The truth about politicians and donors

The Texas Tribune has a story on Bob Perry who rates as the largest political donor in Texas today. In the last decade, Perry has donated $28 million to Texas candidates and another $38 million to federal candidates and committees. Perry has also given millions to charitable causes. While the Lubbock Avalanche-Journal called him a “rock star” of GOP donors, Perry is especially interesting because he’s so low-key. He is much more like a reclusive producer than a rock star. He doesn’t do media interviews and isn’t a visible figure at political events. His role in Texas politics is subtle–or at least as subtle as anyone can be while tossing around $66 million. It’s ironic to see Bob Perry avoiding the spotlight even as he pays millions to keep a spotlight on the much less shy Rick Perry.

There are several interesting questions about big donors like Bob Perry. One question hinges on how much influence donors like Bob Perry have over elected officials like Rick Perry. Are big donors buying influence?

The Truth about Cats and Dogs-Movie Poster

Cats and Dogs

I sometimes illustrate the different views of donors as “dogs vs. cats.” Some people view politicians like dogs. If you feed them, you will win their obedience and loyalty. Others people view politicians as more like cats who are sometimes willing to allow you the pleasure of feeding and petting them, but generally seem to relish their independence.

[My apologies to those of you with pets who don’t fit the stereo type. Grant me a little artistic license on this.]

On one hand, we have to admit that big donors are buying some influence and making candidates look like dogs that are eager to please their master. People like Bob Perry did not get rich by investing poorly. Perry is smart enough to invest money where he gets a return and he’s didn’t put $66 million into the political system and expect to walk away empty-handed. People cite Perry’s influence in the creation of the Texas Residential Construction Commission, an agency that some feel did more to protect builder than homeowners,  as evidence the his contributions had given him the kind of access required to influence government.

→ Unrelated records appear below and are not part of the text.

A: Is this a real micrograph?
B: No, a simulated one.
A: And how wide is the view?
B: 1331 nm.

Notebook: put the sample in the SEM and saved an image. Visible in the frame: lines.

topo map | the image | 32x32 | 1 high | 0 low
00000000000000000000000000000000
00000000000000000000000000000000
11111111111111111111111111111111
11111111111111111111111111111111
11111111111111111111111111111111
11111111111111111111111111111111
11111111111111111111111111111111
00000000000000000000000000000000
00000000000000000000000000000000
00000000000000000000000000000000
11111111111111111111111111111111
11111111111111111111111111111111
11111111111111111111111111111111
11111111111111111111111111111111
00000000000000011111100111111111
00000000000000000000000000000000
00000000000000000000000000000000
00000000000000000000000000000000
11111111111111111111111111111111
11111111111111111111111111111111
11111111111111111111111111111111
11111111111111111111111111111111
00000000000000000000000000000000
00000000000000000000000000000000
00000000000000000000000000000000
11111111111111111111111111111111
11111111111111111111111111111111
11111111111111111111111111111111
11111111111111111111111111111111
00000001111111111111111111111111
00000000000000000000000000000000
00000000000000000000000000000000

On the other hand, we also have to acknowledge that donors like Perry might be manipulated by politicians who exhibit a little feline independence. Ironically, some of the advocates of campaign finance reform can be found among the ranks of the big donors. They have grown weary of being “shaken down” by politicians year after year. They feel that big contributions are expected and are now the cost of doing business. The need to pay kick backs undermines the economy of many underdeveloped counties. The need to put money into political campaigns may be more legal and/or more ethical than filling the personal accounts of corrupt officials, but it’s no less expensive.  These businesses would like to see limits on contributions so that they can invest their profits back into their businesses. At best, Bob Perry is paying millions of dollars to try to get what he considers good government. He may be advocating for lower taxes, but paying for the good government citizens are already entitled to is like a tax.

Perry contributed $7 million to Karl Rove’s “American Crossroads” committee. After studying campaigns for decades it seems pretty clear to me that most campaign spending is pretty ineffective. Some campaigns throw millions of dollars at voters in a desperate attempt to win–even though they know that much of what they spend will be wasted. Karl Rove may spend millions and millions of dollars on the election, but it should be clear to anyone who looks at the evidence that the economy always drives the outcome of the elections. The millions of dollars that Perry gave Rove will prove to be as inefficient any government program and a donor should worry if anyone but Rove really benefitted.

Are politicians more like cats or dogs? I guess I’ve seen some of both.


The amount of influence Bob Perry has in the system looks very different if we focus on equality. The influence of a large donor may be overstated by some, but it’s still clear that large donors are winning more influence than small donors. Voters seem to generally accept that large donors have a right to support their candidates. Still, it has to leave many citizens feeling that their own contributions will always be overshadowed by powerful political action committees or big donors.

Texas law puts no dollar limits on most campaigns (judicial campaigns–are kind of an exception). While free speech considerations and  futility of campaign finance often keeps us from doing more, we might worry that we gave up too quickly on the notion of political equality.